I think noise removal should have this reasonable property:
If you apply the effect to the exact selection that was the profile, with zero sensitivity, attack, and smoothing, then the result should just be deamplification. 2.0.5 appears to behave so.
I have broken this property in my build. Pink noise becomes a whole lot of random tinkles.
I think I understand why. Whatever way we extract the statistic from the sound – maximum, minimum, or something else, over some number of windows hopped by so many samples – we should to the exact same to the noise profile when determining a threshold, with a sliding of that set of windows over many places in the profile.
I now think I want median of at least three when reducing the noise, to avoid being fooled by large outliers in background and small ones in foreground.
So the analysis of profile should find a maximum of medians, not as now, of minima.
Even in 2.0.5, if you select a part of your noise profile, with a starting boundary that is not a multiple of 1024 samples from the start, then you MAY get tinkles. Getting the exact alignment of windows the same matters. In fact I get very many in easy examples.
SHORT ANSWER: Narrow spectrum sound, wide spectrum noise, and frequency smoothing cause the sound to be mitigated, but only as it crosses certain frequencies!
The first example shows the results of that bug that blanks out the lowest frequency bin.
The explanation of the second picture is more subtle. The bin frequency for the FFT is 44100/2048 = 21.533 Hz. The chirp starts just a little below that and continues to a little more than nine times that. So you sweep across eight bins. The behavior of the noise removal is different when the chirp is near the middle of a bin and when it is at the boundary. Look at the 2048 rectangular window spectrogram and you see the display varying from something neat where you cross a multiple of 21.533 Hz and something sloppy in between. That is related, because noise removal is using spectrogram data.
Here’s another observation: even in 2.0.5 without anything I did, the envelope of the chirp gets less wobbly as frequency smoothing is reduced, and does not wobble at all with 0 smoothing. But that makes more chattery artifacts audible.
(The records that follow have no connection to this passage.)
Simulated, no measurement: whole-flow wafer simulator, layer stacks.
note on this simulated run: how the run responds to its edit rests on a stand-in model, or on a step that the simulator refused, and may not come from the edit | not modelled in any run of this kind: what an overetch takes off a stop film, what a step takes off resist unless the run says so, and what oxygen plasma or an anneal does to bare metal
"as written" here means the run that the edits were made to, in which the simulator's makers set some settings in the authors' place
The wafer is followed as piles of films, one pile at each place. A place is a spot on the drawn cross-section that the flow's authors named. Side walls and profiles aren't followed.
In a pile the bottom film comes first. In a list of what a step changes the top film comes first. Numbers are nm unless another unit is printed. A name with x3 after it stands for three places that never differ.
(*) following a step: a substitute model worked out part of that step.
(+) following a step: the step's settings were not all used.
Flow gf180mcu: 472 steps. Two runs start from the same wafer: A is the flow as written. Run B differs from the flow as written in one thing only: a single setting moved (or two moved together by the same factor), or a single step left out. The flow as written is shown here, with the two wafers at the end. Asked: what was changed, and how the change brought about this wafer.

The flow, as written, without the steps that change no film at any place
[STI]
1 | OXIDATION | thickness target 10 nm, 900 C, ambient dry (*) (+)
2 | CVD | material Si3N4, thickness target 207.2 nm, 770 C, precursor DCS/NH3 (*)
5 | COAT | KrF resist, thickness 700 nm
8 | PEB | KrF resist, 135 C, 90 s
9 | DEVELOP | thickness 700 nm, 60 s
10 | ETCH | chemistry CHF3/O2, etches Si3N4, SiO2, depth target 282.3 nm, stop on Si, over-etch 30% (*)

Here’s a curious thing: where the spectrogram of the original gets “neat,” the envelope dips more. I think the explanation is this: the algorithm detects (correctly) that all frequencies not very near the chirp are noise and can be reduced. But then when you frequency-smooth, the chirp gets pulled down, because lots of frequencies within 150 Hz of the chirp were detected as low and made even lower, and that smooths onto the chirp. Where the spectrogram is messy, noise reduction is done with frequencies only far from the chirp.
I have experimented with some success using the Hann window before the analysis, and with other changes, I remove most artifacts even without frequency smoothing. But then frequency smoothing does MORE to change the envelope.
I think frequency smoothing looks like a workaround for artifacts, but as you can see, it can damage a narrow-spectrum sound. I am thinking now that with better avoidance of artifacts by other means, I wouldn’t use frequency smoothing.
Remember the example of noise mixed with a chirp, then trying to subtract the noise with noise removal? I am trying with the Hann window before analysis, and it works like a charm!
As you can see that the Hann window spectrogram has less mess than the rectangular, noise reduction is more even throughout. But frequency smoothing will reduce the sound much more and even silences it with extreme settings.